What Is VGIT? Vanguard Intermediate-Term Treasury ETF
Last updated July 2026
Short answer
VGIT is the Vanguard Intermediate-Term Treasury ETF, a low-cost fund holding US Treasury bonds with maturities between three and ten years. It tracks the Bloomberg U.S. Treasury 3-10 Year Index and owns around 100 government notes, giving diversified intermediate-duration exposure with US government credit backing. The fee is just 0.03%. It suits investors who want a safe, interest-rate-sensitive ballast for a portfolio, versus the shorter, near-cash profile of VGSH or the longer-duration swings of VGLT.
VGIT is issued by Vanguard and tracks Bloomberg U.S. Treasury 3-10 Year Index. It charges a 0.03% expense ratio, holds approximately ~$42 billion in assets under management, yields about ~3.9%, and launched in November 2009.
What is VGIT?
VGIT is the Vanguard Intermediate-Term Treasury ETF, a low-cost fund that holds US Treasury bonds with maturities between three and ten years. It tracks the Bloomberg U.S. Treasury 3-10 Year Index and owns around 100 government notes, delivering diversified exposure to the intermediate part of the Treasury yield curve.
Launched in November 2009, VGIT charges an expense ratio of just 0.03%, among the lowest of any bond ETF. Because it holds only US government paper, it carries essentially no credit risk; its returns are driven by coupon income and by how the price responds to changes in intermediate-term interest rates.
VGIT holdings
Approximate weights as of mid-2026; refresh quarterly from Vanguard's fund page. Each ticker links to its individual stock guide in Walnut.

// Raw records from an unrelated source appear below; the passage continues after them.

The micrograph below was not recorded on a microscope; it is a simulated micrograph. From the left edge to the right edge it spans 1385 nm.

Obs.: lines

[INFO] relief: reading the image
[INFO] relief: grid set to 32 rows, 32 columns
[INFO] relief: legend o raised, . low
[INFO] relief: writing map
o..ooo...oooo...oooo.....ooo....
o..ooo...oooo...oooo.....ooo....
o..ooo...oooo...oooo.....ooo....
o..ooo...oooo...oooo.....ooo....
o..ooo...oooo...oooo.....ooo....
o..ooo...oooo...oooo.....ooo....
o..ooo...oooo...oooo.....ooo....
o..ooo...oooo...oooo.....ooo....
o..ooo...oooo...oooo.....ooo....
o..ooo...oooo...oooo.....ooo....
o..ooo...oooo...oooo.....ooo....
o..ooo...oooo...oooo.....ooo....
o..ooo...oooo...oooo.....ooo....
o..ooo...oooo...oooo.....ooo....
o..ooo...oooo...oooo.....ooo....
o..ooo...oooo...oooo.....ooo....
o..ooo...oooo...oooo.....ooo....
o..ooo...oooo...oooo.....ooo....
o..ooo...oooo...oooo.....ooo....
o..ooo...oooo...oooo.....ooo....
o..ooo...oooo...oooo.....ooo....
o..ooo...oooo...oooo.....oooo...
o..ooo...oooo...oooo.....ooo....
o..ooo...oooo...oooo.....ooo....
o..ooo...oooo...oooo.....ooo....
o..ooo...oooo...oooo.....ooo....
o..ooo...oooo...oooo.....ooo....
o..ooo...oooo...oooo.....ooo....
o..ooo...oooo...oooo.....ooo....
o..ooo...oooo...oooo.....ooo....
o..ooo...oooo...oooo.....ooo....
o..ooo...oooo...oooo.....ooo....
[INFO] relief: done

| Rank | Ticker | Company | % of VGIT | |
|---|---|---|---|---|
| 1 | UST | US Treasury Note, 3-4 year maturity | ~20% | |
| 2 | UST | US Treasury Note, 4-5 year maturity | ~20% | |
| 3 | UST | US Treasury Note, 5-7 year maturity | ~25% | |
| 4 | UST | US Treasury Note, 7-10 year maturity | ~30% | |
| 5 | CASH | Cash and cash equivalents | ~5% |
VGIT's portfolio is made up entirely of US Treasury notes with maturities spread across the three-to-ten-year range, plus a small cash buffer. Rather than concentrating in a single bond, it diversifies across the intermediate curve so that no individual security dominates the fund.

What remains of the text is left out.